Security forces fired tear gas and drove armoured vehicles at protesters, who responded by throwing stones and petrol bombs. Hundreds were injured.

The protesters broke into the embassy building, entering consular offices and throwing out documents, officials said.

Israel flew its ambassador and nearly all its diplomats back home.

Hundreds of protesters remain near the embassy, burning tyres in the street, chanting slogans against Egypt's military rulers.

Egypt's governing military council is meeting later on Saturday to address the situation, says the BBC's Bethany Bell in Cairo.

Riot police remain on the streets and live gunshots have been heard, our correspondent says, while the air is still thick with tear gas.

Six members of the embassy staff were trapped inside the building during the riot and had to be freed by Egyptian commandos, an Israeli official told the BBC.

He described the unrest as a "serious blow to the fabric of peace" between Israel and Egypt, one of only two Arab countries - along with Jordan - to have made peace with Israel.

Anti-Israel sentiment has been on the rise in Egypt, propelled by the deaths on 18 August of five Egyptian policemen on the Israeli border.

The Egyptian state news agency Mena said 448 people were injured in the clashes overnight into Saturday.

The unrest began after Friday prayers, when thousands converged on Cairo's Tahrir Square to demand faster political reforms following the ousting of former President Hosni Mubarak in February.

From there, hundreds marched on the Israeli embassy. They smashed through a security wall around the building before a group of about 30 broke in and threw documents out of windows.

An Israeli official told the BBC the intruders had entered consular offices, but not the main embassy.

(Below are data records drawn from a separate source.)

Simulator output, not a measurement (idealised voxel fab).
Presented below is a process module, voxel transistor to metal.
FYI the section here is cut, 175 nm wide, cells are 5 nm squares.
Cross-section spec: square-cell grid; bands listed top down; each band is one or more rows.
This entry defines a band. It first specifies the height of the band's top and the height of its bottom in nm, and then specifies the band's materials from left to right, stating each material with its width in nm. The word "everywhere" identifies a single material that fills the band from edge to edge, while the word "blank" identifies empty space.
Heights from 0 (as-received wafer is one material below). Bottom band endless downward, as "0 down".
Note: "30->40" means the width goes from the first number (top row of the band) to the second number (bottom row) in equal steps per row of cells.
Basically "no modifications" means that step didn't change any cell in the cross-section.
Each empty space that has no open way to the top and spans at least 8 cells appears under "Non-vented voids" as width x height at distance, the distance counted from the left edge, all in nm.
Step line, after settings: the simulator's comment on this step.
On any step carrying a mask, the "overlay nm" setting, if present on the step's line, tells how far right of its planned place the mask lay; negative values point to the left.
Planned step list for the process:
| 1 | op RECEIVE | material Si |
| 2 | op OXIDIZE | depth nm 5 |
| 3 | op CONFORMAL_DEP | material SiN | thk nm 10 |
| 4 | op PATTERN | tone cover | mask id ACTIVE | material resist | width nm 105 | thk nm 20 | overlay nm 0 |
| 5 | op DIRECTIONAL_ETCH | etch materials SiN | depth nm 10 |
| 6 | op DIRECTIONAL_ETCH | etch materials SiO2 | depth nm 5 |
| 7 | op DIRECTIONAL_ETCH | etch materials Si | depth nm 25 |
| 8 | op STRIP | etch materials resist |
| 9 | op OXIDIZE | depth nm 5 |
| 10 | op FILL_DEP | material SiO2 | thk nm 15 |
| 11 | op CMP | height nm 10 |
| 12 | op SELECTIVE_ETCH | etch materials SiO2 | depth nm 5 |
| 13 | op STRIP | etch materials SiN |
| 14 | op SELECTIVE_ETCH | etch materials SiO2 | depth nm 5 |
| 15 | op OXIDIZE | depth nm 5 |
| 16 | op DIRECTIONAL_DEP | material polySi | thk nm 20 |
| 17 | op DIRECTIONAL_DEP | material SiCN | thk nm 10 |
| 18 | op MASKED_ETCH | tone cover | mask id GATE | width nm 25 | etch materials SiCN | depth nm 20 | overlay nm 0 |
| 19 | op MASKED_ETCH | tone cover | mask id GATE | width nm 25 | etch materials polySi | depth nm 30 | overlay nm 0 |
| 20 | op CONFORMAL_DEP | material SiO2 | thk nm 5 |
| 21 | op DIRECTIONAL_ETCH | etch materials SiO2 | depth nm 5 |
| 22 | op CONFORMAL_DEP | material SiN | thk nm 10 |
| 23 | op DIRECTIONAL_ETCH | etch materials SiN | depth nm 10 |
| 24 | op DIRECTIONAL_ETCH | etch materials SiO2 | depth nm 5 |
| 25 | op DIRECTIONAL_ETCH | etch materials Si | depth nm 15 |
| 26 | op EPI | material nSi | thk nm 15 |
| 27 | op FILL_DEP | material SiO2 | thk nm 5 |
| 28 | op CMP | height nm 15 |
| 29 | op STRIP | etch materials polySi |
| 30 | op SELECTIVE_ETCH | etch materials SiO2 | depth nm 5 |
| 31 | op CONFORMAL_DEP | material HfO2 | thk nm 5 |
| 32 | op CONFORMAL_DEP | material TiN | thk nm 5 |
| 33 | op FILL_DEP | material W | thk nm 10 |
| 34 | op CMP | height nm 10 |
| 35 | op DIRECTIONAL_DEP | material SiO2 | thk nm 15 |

After initially standing by, police moved against the protesters, firing tear gas. Several vehicles were set alight.

Live TV pictures in the early hours of Saturday showed protesters throwing petrol bombs at police vans which drove at a crowd of people to try to scatter them.

Shots were heard in the area but it is not clear who fired them. Protesters also attacked a police station nearby.

An Israeli official said 80 people - embassy staff, including the ambassador, and their families - were flown out overnight to Israel.

The Israeli consul remains in Cairo as acting ambassador.

The BBC's Hamada Abu-Qamar in Cairo says the protesters want the embassy to be shut down.

Peace treaty tested

There have been protests outside the embassy since the deaths on 18 August of five Egyptian policemen on the border with Israel.

Egyptian officials say they were killed as Israeli forces chased suspected militants across the border.

Gunmen had earlier that day attacked Israeli civilian buses near the Red Sea resort of Eilat, killing eight people.

Cairo called the policemen's death "unacceptable". Israel did not admit responsibility, but said the deaths were regretted.

Correspondents say the incident marked a sharp escalation in tensions between Israel and Egypt. Their 30-year-old peace treaty was already being tested after long-time Egyptian leader Hosni Mubarak was forced from office.

Under Mr Mubarak, ties between the two nations had been stable after a history of conflict.

But his removal has sparked fears among Israeli officials that a less amenable government could take charge in Cairo.